Even in his squalid existence, the old man is proud, saying that he will have fish to eat at home, even though he knows he hasn't any. He prefers hunger to shame. Also, Santiago faces risk by choosing to go "too far out." Ignoring the hardships involved in his duel with the great fish, Santiago catches the marlin, thus justifying his pride and reliance upon himself. His attitude toward this great fish shows the true extent of his honor, for he takes pride in the strength and endurance of his opponent, calling it his brother. To die battling such a powerful fish would not be dishonorable. In a strange way, Santiago loves the fish even as his kills it. The carcass of the fish is devoured by sharks, much as Santiago's body is torn; but the skeleton, along with the old man's inner spirit, remain unconquered.
As Hemingway once wrote, "Courage is grace under pressure," and this definition suits Santiago's courage perfectly. Santiago never gives in to fear or recriminations. He does not whine about his bad luck, nor does he blame the hand which temporarily betrays him, the marlin who challenges his strength, or the sharks who steal his catch. Instead, he does the best he can, without complaint or boasting. He honors the marlin for its dignity and tries to protect it against the sharks who would ravage it. To Santiago, it takes little courage to strike the sharks with his harpoon, with his oar, with his knife. He wishes only that he had brought a stone so he could keep fighting. For one brief moment, Santiago accepts defeat, saying, "I never knew how easy it is when you're beaten." But, of course, Santiago is not beaten. He has the courage left to return home, to drag himself to his hut, to face Manolin, and to accept the loss of his greatest catch. This, too, takes courage.
If DiMaggio can endure his bone spur, if the great fish can bear to pull the weight of his boat, then a simple old man can at least endure the discomforts of his existence. To Santiago, his hands, unwilling to open, responsive only to pain, have minds of their own and are traitors to his will. Even when his ordeal at sea is over, the old man, by himself, must carry home the mast of his ship, a symbol of his burden and suffering. He may be old, but he still has the endurance of El Campeon.

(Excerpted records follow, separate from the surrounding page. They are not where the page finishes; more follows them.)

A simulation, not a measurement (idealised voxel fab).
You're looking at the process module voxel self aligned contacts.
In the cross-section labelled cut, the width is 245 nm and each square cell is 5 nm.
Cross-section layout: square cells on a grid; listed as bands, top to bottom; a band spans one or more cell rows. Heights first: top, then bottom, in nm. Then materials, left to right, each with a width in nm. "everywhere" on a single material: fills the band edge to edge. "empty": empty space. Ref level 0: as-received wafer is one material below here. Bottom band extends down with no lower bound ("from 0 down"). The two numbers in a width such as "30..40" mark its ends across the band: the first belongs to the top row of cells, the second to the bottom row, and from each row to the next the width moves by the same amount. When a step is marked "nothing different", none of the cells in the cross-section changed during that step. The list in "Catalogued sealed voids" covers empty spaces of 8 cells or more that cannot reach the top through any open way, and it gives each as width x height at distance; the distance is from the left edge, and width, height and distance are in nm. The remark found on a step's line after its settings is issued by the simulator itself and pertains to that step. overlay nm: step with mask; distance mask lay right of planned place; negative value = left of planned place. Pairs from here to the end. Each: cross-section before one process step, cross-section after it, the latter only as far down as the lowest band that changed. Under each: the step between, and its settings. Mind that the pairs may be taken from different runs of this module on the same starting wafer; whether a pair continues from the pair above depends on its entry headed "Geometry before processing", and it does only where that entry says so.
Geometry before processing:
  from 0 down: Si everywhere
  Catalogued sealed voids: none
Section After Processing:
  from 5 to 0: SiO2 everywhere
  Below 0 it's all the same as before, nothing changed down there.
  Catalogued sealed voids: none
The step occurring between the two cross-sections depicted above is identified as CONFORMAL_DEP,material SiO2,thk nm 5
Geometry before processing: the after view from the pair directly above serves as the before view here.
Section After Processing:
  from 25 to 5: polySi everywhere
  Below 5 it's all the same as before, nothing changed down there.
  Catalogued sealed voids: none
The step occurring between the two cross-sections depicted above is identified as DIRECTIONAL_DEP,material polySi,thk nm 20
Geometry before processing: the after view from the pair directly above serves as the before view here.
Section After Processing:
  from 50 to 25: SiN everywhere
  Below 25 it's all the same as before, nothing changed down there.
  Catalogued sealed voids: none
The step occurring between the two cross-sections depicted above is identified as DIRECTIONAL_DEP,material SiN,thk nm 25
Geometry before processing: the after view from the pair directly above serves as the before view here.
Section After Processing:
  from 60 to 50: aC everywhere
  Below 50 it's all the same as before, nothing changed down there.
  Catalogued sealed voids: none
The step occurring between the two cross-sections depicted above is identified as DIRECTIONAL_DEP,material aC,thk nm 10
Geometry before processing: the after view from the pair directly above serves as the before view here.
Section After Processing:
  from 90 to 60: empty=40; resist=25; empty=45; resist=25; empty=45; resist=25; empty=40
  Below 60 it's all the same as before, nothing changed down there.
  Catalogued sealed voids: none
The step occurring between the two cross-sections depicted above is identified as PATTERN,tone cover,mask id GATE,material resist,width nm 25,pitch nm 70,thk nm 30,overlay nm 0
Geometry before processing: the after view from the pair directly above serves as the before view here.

He dreams of days long gone by--of hand-wrestling and of golden lions on the beach of Africa. He tries to be like Joe DiMaggio who overcame pain (a bone spur) and believes the baseball player would be proud of him. Santiago has faith that he can be like the sea turtle whose heart keeps beating even in death, and so the old man will never give up. At the end "something is broken inside," but the old man's eyes remain alive. The body may be weak, temporary,vulnerable; the spirit is enduring, invincible, eternal. Although he prays and promises to say hundreds of Hail Mary's, Santiago's faith is in himself, not in God. When anyone else would give up, Santiago and Manolin have faith in each other and make plans to fish together. The very last line foreshadows the old man's renewal in his dreams about the lions of his youth.
Our battles are not with marlins, with sharks, with poverty, or even with old age; yet we all struggle against some foe at some time in our lives. Hemingway has created a character whose experience can help us in our own battles. Santiago shows us that defeat lies only in refusing the battle, not in losing the fight.